Michigan State University sign. Photo: Ken Lund.

In the past six months, violent antisemitic attacks have grown more common in higher education.

Jewish students at Columbia were attacked by individuals “wielding sticks” outside of their library; students at UC Berkeley were berated for attending an on-campus speaker event; and at Tulane, a student’s nose was broken while he was trying to stop protesters from burning an Israeli flag. Universities across the United States have found themselves in a serious predicament, and if they don’t figure out how to stop this blatant Jew hatred on campus, they will soon find their Jewish student populations dwindling.

A study published by the ADL at the end of November 2023, found that of the 700 college campuses and more than 3,000 students surveyed, students from nearly half of these schools reported at least one antisemitic incident on campus — and seven out of every 10 Jewish students had either experienced or witnessed antisemitism since the beginning of the Fall semester. And the numbers have only grown worse since.

This is a dramatic leap from before the atrocities of October 7, but antisemitism had been rising on campus before that. Jewish students feel scared, abandoned, and unwelcome on campus — and the problem is not getting better.

Perhaps no higher education system has been more affected by this problem than public universities in Michigan, a fact recently highlighted on the national television show Dr. Phil, where a senior at the University of Michigan blamed Israel for Hamas’ actions on October 7, and accused Dr. Phil of Islamophobia for asking whether they condemn the mass murder of Jews.

Just this past week, a student leader at Michigan posted to his Instagram story, “Until my last breath, I will utter death to every single individual who supports the Zionist state. Death and more. Death and worse.”

A few days prior to that, anti-Israel protesters brought the annual Honors Convocation ceremony to an unexpected end, and, in the last few months, these protesters have continuously entered university buildings, spewing hate and disrupting classes. None of these actions have elicited meaningful responses from the administration, even though these all clearly violate the University’s code of conduct.

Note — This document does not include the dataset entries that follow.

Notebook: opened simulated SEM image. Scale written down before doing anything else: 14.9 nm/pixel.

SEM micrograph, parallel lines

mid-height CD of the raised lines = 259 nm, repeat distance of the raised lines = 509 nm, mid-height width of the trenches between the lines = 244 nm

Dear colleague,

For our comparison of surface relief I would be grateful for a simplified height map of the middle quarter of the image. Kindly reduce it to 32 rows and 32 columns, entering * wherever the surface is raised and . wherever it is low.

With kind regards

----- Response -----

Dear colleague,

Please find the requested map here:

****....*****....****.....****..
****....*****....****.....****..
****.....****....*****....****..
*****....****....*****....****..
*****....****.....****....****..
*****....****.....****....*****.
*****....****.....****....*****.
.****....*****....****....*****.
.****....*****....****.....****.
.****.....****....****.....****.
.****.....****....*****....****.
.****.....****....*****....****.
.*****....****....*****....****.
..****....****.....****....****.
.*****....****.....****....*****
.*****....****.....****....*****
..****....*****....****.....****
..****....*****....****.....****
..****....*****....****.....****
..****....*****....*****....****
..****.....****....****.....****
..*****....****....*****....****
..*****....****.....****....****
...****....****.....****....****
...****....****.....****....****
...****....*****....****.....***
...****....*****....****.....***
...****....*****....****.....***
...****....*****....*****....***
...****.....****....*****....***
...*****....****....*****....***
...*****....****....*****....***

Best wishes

To determine how Jewish students feel, I interviewed multiple high school seniors and college freshmen in Michigan on this topic. These individuals shared one clear message: Jewish students are worried that they will be victimized by antisemitism, and do not feel supported by their peers or universities.

Julia Feber, a senior at Wylie E. Groves High School in Birmingham, stated that she actually “turned down an acceptance from the University of Michigan” because of the “anti-Israel rhetoric on campus.” Instead, she chose to attend Elon University, which is “publicly pro-Israel” and has a large Jewish population. Julia isn’t alone: one in every 15 Jewish college students (7%) has considered transferring schools because of the anti-Israel climate on campus.

My next interviewee, first-year Michigan State University (MSU) student Minaleah Koffron, has felt a dramatic shift on campus in the wake of Hamas’ attack.

“Post-October 7, [there has been a] completely different climate [on campus] … there’s this narrative that Israel is committing heinous acts under the Zionist agenda, and [because] many college students are morally and fundamentally against atrocities like genocide, they turn the conflict in the Middle East into a highly personal issue … thus, the campus culture is divisive, where some promote a hostile environment toward Zionists and, by extension, Jews.”

Minaleah has experienced antisemitism on campus. “The bathroom next to my Hebrew class had the words ‘F*** off Zionists, you genocidal freaks’ and ‘Children’s blood is on your hands’ written on its wall. In that same building, a sticker was put up that equated Zionism with terrorism.”

Minaleah concluded by saying that “students on campus internalize the messages they see. As anti-Israel messages are increasingly shared by my peers and strewn throughout campus, students’ hate for Israel increases. With it, feelings of safety on campus diminish.”

Andrew Klein, another freshman at Michigan State University, has similar feelings about the culture on campus. He states that “after October 7, campus culture has taken a turn for the worse. It has been disheartening to see students who, a few months ago, could not locate Israel on the map become foreign policy experts, putting anti-Zionist legislation through our student government.”

Where there’s smoke, there’s fire: anti-Zionism and antisemitism are two sides of the same coin. Andrew’s friends have had their mezuzot ripped from their doorposts, and are now afraid to wear kippot or their Star of David necklaces openly on campus. “These anti-Israel groups are fueled off of victories, and sadly, right now, they are getting a lot of them.”

There have been countless “victories” for these anti-Zionist individuals on Michigan State’s campus. The Associated Students of Michigan State University (ASMSU) passed two bills, 60-65 and 60-30, riddled with antisemitic rhetoric. The Faculty Senate also passed a resolution calling on the university to divest from Israel. The Boycott, Divestment, and Sanctions (BDS) movement inspires antisemitic rhetoric and has no place on campus.

In response to Israel’s defensive war against Hamas, American Jews are being harmed all over the country in the name of “Palestine.” Verbal attacks, forced censorship, and dehumanizing language have evolved into public threats, which have led to assaults. We are seeing this play out every day in front of our eyes. When we say “never again,” it falls on deaf ears. The general public needs to wake up and see that Jews don’t feel safe because they are actually under attack. Something must be done before it is too late.

Laela Saulson is a senior at Michigan State University. She is currently a CAMERA fellow, working to combat anti-Israel misinformation on campus.